Moody's affirms Progressive ratings, outlook on debt changed to negative

12 Sep 2008
Moody's affirms Progressive ratings, outlook on debt changed to negative

Rating action considers company's exposure to Fannie Mae and Freddie Mac

New York, September 12, 2008 -- Moody's Investors Service today affirmed the A1 senior debt rating of Progressive Corporation (NYSE: PGR) and the Aa2 insurance financial strength (IFS) ratings of its primary insurance operating subsidiaries. In the same action, Moody's changed the outlook on Progressive Corporation's debt ratings to negative from stable. The outlook on the IFS ratings of the insurance operating subsidiaries remains stable.

Progressive recently announced that the company would incur a significant write down of its large investment in Fannie Mae and Freddie Mac preferred stock given that the two entities were placed into conservatorship by the Federal Housing Finance Agency on September 2, 2008. As of June 30, 2008, Progressive held approximately $431 million of Fannie Mae and Freddie Mac preferred stock holdings at fair value, which represented 9% of Progressive's shareholders' equity (6% on an after tax basis).

Progressive's Fannie Mae and Freddie Mac preferred stock holdings are mostly held at Progressive Investment Company, Inc. ("PICI"), its unregulated subsidiary, rather than at its insurance operating subsidiaries. As such, the credit profiles of the company's insurance subsidiaries are not expected to be directly impacted by the preferred write downs, in spite of an anticipated significant reduction in third quarter consolidated GAAP earnings.

Progressive's A1 senior debt rating is rated two-notches below the Aa2 IFS ratings of its insurance operating subsidiaries, rather than the typical three notch spread, reflecting additional financial flexibility and support provided by the invested assets held at PICI. The negative outlook on the debt reflects the reduced financial flexibility and liquidity afforded to the holding company given the significant asset impairments at PICI. In addition, the high level of exposure within PICI to Fannie Mae and Freddie Mac preferred shares raises questions regarding risk management and the adequacy of existing investment portfolio guidelines.

According to Moody's, the affirmation and stable outlook of Progressive's Aa2 insurance financial strength ratings reflect the organization's leadership position in the personal automobile market, along with its strong commitment to profitability and efficiency in its core business, excellent use of data and technology, a record of product and operational innovation, and strong risk adjusted capitalization. Somewhat offsetting these strengths is the group's product concentration in personal automobile insurance, which tends to magnify the impact of broad market disruptions and accentuates exposures to regulation and competition. Also constraining the rating to a degree is the company's commitment to aggressively managing capital levels by maintaining a relatively high premiums-to-surplus ratio in its operating subsidies. The company also actively returns capital to shareholders though through dividends and share buybacks.

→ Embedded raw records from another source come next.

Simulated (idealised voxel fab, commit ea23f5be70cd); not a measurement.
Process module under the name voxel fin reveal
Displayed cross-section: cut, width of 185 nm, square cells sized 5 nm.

At the current rating level, Moody's expects Progressive to generate combined ratios in the mid-90s or better, maintain net underwriting leverage between about 2x and 3x, and maintain adjusted financial leverage below 30%. Moody's also believes that Progressive is likely to slow its stock buyback activity. In order to insure capital generation and based on Progressive's variable dividend policy, it is unlikely a dividend will paid for 2008.

The outlook on the company's debt ratings could return to stable if capital is once again built up within PICI and financial flexibility restored to its previous levels. Conversely, a downgrade of the company's debt ratings could occur if capital levels at PICI remain diminished or if Moody's concludes that the potential investment volatility within PICI is too high to justify a narrowing of the standard notching.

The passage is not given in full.